The benchmark third-month July 2003 futures prices rebounded strongly from a week's low of RM1,353 to RM1,408 and ended the week higher at RM1,406, up RM32 per tonne from previously.
Based on chart CPO futures closed the week positive and are expected to settle into band trading following their nearly 50% recovery from the late April lows.
The July futures prices have an immediate resistance at the RM1,410–RM1,415 levels. For the three-week-old upward recovery rally to sustain, the market has to vault this resistance successfully. Failure to do so this week could result in a mild technical pullback.
The immediate chart support for this week stands at the RM1,390–RM1,380 levels. Breaching of this immediate chart support would signal the upward momentum has fizzled.
The daily technical indicators closed the week mostly positive and suggested the market's immediate momentum is positive.
The daily stochastics closed the week deep in the bullish extended-move zones and signalled the market is slightly toppish. The oscillators per cent K and D ended the week sharply higher at 93.06% and 82.18% respectively.
Technical traders would look for clues of a downward adjustment sell signal when the oscillator per cent K cuts below the oscillator per cent D.
The 3- and 7-day exponentially smoothed moving-average price lines (ESA-lines) continue to indicate the upward cycle is intact. The 3- and 7-day ESA-lines closed the week higher at 1,393 and 1,380 points respectively.
The daily moving-average convergence/divergence (MACD) (not shown in the chart) remained bullish at Friday’s close. The daily MACD closed the week above the trigger-line and settled higher at minus 15.32 and minus 21.21 points respectively.
The daily Momentum Index (M.I) remained above 100-point mark and ended the week higher at 104.40. Based on the MI the immediate-term market’s momentum is positive.
Soyoil futures prices on the Chicago Board of Trade recovered from earlier losses last week, but the advances were dampened by worries about Chinese soybean demand and good progress in the U.S. soybean plantings.
According to the US Department of Agriculture (UDSA), American farmers had seeded 11% of the soybean crop last week, ahead of traders' estimates and at par with the five-year planting pace.
The July 2003 soyoil futures prices ranged from a week's low of 21.56 to 22.20 US cents and they finally settled Thursday slightly higher at 21.96 US cents, up 0.16 US cent per pound from a week ago.
Based on chart the July soyoil futures prices closed the week neutral-to-slightly negative and are set for congestion trading this week.

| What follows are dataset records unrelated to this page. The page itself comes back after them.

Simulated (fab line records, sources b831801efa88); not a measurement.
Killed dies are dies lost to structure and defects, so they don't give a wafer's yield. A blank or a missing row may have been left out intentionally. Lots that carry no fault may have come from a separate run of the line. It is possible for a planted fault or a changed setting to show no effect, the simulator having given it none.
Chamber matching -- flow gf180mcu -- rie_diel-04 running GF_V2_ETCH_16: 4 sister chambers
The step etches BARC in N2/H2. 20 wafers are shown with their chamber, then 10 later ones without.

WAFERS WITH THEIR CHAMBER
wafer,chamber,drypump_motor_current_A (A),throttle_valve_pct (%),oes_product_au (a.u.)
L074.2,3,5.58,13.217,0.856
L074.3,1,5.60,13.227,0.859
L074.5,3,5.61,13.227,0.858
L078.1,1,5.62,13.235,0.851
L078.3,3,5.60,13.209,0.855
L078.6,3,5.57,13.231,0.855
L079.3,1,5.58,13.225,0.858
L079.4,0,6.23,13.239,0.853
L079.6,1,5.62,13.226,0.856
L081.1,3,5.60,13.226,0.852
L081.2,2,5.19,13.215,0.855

The July futures have an immediate chart support this week at the 21.70–21.80 US cents levels. Violation of this chart support could drag the market lower for a test of the minor support at the 21.50–21.60 US cents levels. Overhead chart resistance is seen at 22.10–22.20 US. A successful push above this minor chart resistance could lift the market higher for a test of its five-week highs at the 22.60–22.70 US cents levels.
The daily technical indicators finished the week mixed and signalled the market has room for more sideways congestion trading this week.
The daily stochastics triggered the buy signal on May 7 and indicated the market’s immediate wave is positive. The daily oscillator per cent K ended above the oscillator per cent D and closed the week lower at 59.49% and 46.80% respectively.
The daily moving-average convergence/divergence (MACD) remained negative at Friday’s close and indicated the market’s main trend is still negative. The daily MACD closed below the trigger-line and finished lower in the positive zones at 0.09 and 0.10 of a point respectively.
The 3- and 7-day exponentially smoothed moving-average price lines (ESA-lines) crossed over and triggered the positive signal on May 7. The 3- and 7-day ESA-lines ended the week slightly higher at 21.95 and 21.91 respectively. Based on the ESA-lines the immediate-term market could trend sideways with a slight upward bias.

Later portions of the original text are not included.